21 mai 2009 | EN
Kweku Bentil, BIUST's vice-chancellor
Botswana University of Technology
Building started last month (April) on Botswana's long-delayed specialist science and technology university. It is hoped the university will stop the 'brain drain' of students going to other countries to study.
Botswana International University of Science and Technology (BIUST), a public-private partnership, is under construction in the city of Palapye, 270 kilometres north of the capital, Gaborone.
The university will focus on engineering, mining, geology and basic sciences. John Cooke, the first and only geography lecturer at the University of Botswana when it opened in the early 1970s, has been appointed founding dean of the new university's science faculty.
BIUST's vice-chancellor Kweku Bentil, a civil engineer, told SciDev.Net that the first stage of the university includes laboratories and on-campus residences for 256 students and 70 staff. Registration for first-year students from across Africa is due to start in March 2011. Later plans include a research park.

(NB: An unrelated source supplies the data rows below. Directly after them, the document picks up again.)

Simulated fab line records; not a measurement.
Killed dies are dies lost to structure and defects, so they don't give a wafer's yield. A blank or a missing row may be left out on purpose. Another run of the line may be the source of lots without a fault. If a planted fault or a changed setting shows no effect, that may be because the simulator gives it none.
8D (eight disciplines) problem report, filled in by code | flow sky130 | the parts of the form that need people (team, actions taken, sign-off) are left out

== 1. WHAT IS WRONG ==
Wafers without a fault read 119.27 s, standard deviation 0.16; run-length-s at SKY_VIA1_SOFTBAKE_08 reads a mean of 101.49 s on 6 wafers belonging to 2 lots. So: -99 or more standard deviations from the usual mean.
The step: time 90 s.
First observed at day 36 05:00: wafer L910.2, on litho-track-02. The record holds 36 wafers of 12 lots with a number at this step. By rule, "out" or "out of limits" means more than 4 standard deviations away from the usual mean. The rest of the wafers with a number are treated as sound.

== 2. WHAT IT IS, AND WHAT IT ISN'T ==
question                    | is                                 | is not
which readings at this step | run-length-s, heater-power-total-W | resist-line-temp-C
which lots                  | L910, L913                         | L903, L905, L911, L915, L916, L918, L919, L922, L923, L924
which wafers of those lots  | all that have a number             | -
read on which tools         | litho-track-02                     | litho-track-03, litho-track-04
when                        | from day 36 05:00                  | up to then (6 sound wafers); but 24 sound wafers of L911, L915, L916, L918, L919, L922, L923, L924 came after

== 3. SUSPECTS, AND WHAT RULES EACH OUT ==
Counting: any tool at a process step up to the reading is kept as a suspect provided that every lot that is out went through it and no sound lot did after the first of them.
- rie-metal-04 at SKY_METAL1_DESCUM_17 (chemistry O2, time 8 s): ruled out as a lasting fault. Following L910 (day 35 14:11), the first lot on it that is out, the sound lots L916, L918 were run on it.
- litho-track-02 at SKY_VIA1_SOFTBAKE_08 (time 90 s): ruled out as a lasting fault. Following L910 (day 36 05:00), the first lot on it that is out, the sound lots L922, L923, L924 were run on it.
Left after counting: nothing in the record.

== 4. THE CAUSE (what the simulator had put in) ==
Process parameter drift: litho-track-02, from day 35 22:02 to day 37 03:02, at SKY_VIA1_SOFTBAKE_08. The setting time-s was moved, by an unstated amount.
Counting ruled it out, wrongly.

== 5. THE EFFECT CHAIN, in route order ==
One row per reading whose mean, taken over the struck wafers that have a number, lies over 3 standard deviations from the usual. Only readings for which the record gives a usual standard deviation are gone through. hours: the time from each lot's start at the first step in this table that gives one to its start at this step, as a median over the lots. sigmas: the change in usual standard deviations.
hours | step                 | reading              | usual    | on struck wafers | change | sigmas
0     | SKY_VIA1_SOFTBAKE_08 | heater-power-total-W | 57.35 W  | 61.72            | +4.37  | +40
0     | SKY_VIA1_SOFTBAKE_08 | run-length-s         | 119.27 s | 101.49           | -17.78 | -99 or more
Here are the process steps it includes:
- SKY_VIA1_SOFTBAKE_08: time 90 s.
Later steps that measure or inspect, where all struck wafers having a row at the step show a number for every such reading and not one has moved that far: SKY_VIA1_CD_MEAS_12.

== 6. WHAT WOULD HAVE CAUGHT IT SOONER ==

"The government of Botswana spends millions of dollars each year to support approximately 7,000 Botswana students at universities in other countries, from undergraduates to PhD students. BIUST can help reduce the number of such students and the cost of their training," Bentil told SciDev.Net.
The university was initially expected to cost US$1.5 billion to build. Bentil says this figure is now out of date as the university opening has been delayed twice, once in 2007 (see Two-year delay for Botswana's science university) and also this year. He could not provide an updated cost.
Securing the 2,500 hectare site for the university required far lengthier consultations than expected as existing homes, agricultural land and burial places necessitated compensating and relocating local communities, says Bentil.
The university grew out of recommendations in a critical 2005 UN Development Programme (UNDP) report that called for increased funding for university-level scientific research in Botswana.
The report said despite having one of the strongest economies in the developing world and a high-tech information and communications infrastructure, Botswana was "neither involved in science and technology innovation nor its diffusion at any significant level" (see Botswana 'not using its potential for strong science').
Following the UNDP report, Botswana's parliament approved plans for the science university in January 2006.